At 11:24 am, the scrip of One 97 Communications was trading at Rs 701.00, down Rs 73.80 (9.53 per cent) while on NSE, it was at Rs 699.35, down Rs 75.70 (9.77 per cent). The market capitalisation of the company stood at Rs 45,461.55 crore, data from the BSE showed.

So far in the intraday trade, over 64.43 lakh shares of Paytm have been traded on the NSE while over 3.23 lakh shares have exchanged hands on the BSE, data from the respective stock exchanges showed.

In a statement released on Friday after market hours, the central bank said, “Onboarding of new customers by Paytm Payments Bank Ltd will be subject to specific permission to be granted by RBI after reviewing report of the IT auditors.”

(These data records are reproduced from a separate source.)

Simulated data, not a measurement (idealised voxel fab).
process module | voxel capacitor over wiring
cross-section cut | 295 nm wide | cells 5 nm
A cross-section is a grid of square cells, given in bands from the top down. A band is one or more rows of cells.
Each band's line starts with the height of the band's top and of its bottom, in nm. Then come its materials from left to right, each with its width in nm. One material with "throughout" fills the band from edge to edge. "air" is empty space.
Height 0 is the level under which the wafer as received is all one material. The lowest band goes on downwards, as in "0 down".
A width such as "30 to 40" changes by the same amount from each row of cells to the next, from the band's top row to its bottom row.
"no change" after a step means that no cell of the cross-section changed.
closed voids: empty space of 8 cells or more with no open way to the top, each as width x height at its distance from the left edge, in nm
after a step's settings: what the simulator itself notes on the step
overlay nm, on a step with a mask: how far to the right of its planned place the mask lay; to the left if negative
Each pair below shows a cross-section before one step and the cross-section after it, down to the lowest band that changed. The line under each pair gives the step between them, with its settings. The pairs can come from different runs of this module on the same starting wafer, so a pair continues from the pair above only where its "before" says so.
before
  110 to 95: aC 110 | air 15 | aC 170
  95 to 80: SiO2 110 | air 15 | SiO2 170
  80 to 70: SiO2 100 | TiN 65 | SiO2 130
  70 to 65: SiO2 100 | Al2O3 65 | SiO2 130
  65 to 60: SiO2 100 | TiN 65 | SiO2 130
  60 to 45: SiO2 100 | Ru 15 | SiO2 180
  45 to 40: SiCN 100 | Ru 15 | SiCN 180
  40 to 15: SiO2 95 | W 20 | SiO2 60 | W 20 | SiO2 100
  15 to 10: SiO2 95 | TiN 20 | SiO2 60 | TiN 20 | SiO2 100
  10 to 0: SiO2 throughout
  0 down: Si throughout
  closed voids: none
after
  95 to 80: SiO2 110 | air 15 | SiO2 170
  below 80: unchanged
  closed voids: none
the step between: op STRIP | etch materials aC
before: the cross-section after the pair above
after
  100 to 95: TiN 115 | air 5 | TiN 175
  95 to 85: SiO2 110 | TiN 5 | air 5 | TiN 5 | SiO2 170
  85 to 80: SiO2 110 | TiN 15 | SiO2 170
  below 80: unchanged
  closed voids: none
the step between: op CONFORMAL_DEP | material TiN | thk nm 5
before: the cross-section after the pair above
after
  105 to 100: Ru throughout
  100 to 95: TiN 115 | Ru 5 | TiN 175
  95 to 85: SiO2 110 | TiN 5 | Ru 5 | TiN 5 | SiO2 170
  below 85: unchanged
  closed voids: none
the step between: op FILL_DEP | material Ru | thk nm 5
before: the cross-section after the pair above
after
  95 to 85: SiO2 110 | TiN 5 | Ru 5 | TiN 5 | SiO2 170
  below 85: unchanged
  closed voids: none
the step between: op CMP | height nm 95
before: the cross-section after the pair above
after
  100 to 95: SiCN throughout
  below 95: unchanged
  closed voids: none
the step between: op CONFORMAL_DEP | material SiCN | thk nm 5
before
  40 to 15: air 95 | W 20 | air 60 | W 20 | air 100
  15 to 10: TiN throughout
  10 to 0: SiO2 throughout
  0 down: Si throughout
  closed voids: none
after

This action is based on certain material supervisory concerns observed in the bank, it added.

For the year ended March 31, 2021, Paytm Payments Bank, which has the largest scale among all payment banks, had recorded a net profit of Rs 17.88 crore on sales of Rs 1,987.84 crore, according to Paytm’s IPO prospectus. One97 Communications owns 49 per cent equity interest in Paytm Payments Bank, while the rest 51 per cent is owned by Vijay Shekhar Sharma.

Reacting to the fall, Ravi Singh, Head of Research and Vice President at Share India Securities said, “Paytm’s recent ban on adding new customers due to likely gaps in its technology systems is definitely going to hurt the business sentiments. The immediate impact will be negative. However, Paytm has already onboarded a very large customer base onto the payments bank, but the ban may affect their chances of upgrading to a small finance bank. The stock may see more selling pressure and may touch the level of Rs 500 in the medium term.”

He further noted that “The overall market is in correction mode. New-age internet stocks like Zomato, Nykaa, or Paytm are also facing massive selling pressure. This may continue for some more trading sessions. However, a buying opportunity may arise if these stocks fall another 3–5 per cent. Investors may take a fresh entry, keeping a view of the long term.”